Friday is reporting deadline for forced and child labour in supply chains legislation
"This legislation is transparency legislation," says Melanie Cole, partner at Aird & Berlis LLP and chair of the firm’s ESG & Sustainability group. As Bill S-211 comes into effect, health and safety professionals in Canada who also have social governance, corporate responsibility, or compliance in their portfolios must grapple with its requirements and implications. The bill, which aims to enhance transparency around forced and child labour in supply chains, presents unique challenges and responsibilities for organizations.

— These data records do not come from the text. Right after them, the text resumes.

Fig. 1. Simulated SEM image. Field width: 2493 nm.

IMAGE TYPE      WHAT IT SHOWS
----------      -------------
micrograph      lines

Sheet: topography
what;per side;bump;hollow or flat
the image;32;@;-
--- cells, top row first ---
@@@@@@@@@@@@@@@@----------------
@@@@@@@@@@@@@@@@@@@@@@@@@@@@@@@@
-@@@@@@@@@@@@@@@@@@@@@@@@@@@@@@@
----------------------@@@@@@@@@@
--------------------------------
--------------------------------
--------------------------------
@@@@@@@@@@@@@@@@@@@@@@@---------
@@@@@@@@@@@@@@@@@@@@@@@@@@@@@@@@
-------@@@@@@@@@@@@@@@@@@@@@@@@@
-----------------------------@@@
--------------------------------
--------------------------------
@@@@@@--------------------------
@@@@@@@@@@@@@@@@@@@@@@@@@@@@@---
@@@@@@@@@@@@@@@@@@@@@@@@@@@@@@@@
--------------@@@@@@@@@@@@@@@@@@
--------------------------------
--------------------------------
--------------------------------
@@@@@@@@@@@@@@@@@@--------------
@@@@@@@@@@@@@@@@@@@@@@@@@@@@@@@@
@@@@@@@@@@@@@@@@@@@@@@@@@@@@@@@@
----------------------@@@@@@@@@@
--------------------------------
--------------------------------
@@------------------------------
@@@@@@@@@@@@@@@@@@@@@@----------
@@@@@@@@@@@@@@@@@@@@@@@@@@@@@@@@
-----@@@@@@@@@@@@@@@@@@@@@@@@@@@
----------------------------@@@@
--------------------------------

Understanding the requirements
Bill S-211 mandates that entities disclose their efforts to prevent, and address forced or child labour within their supply chains. "From a reporting perspective, it's really only requiring entities who are required to report to report on what they did or did not do," explains Cole. Unlike legislation in other jurisdictions that demands specific actions, Canada's approach focuses on transparency.
Organizations must report annually on the measures they have taken, or not taken, to mitigate the risk of forced or child labour. This reporting must be approved by the entity's governing body, adding a layer of accountability.
Challenges in reporting
One of the significant challenges entities face is understanding whether they fall under the scope of the legislation. "The legislation is meant to capture a wider range of entities than you may expect," notes Cole. This broad scope has surprised many multinational companies with Canadian subsidiaries, who realize their entire global operations might need to be reported.
Additionally, the lack of robust supply chain monitoring systems has posed a problem for many companies. "A lot of companies don't necessarily have robust supply chain monitoring in place," says Cole. As a result, their reports might not reflect a proactive stance against forced or child labor, leading to potential reputational risks.
Consequences of non-compliance
Failing to comply with Bill S-211 carries significant penalties. "It's an offence under the Act if you are required to report and you do not," warns Cole. Companies that fail to report or provide false or misleading information can face fines of up to $250,000. Furthermore, the report must be approved by the board, not just management, ensuring high-level oversight.
Despite these stringent requirements, Cole believes the initial focus of Public Safety Canada, the federal ministry overseeing the legislation, will be on raising awareness and ensuring compliance rather than strict enforcement. "At least at first, they're not going to be...throwing around $250,000 fines," she suggests, indicating a period of adjustment and learning for organizations.
Best practices for compliance
To navigate these new requirements successfully, Cole advises companies to seek expertise if needed. "Talk to somebody who has the expertise in looking at this and interpreting it," she recommends. Given the broad and somewhat vague nature of the legislation, professional guidance can help ensure accurate and comprehensive reporting.
Cole also warns against trying to make reports look good. "It's really important just to be honest to say what you've done and what you haven't done," she advises. Accurate reporting, even if it reveals gaps, can protect a company's reputation and provide a baseline for future improvements.
For companies looking to go beyond the basic requirements, Cole suggests implementing best practices such as supplier codes of conduct and due diligence processes. While not mandated by Bill S-211, these measures can enhance a company's reputation and align with broader ESG goals.
Looking ahead
The first year of Bill S-211 will be a learning period for many organizations. As companies adapt to the new reporting requirements, there will likely be increased scrutiny from NGOs and other stakeholders. "It will be interesting to see what happens once this information is out there and what people are going to do with it," Cole reflects.
Bill S-211 represents a significant step towards greater transparency in supply chains. For health and safety professionals, understanding and complying with this legislation is crucial. By seeking expert advice, maintaining honest reporting, and potentially adopting additional best practices, organizations can navigate these new requirements effectively and uphold their commitment to ethical supply chains.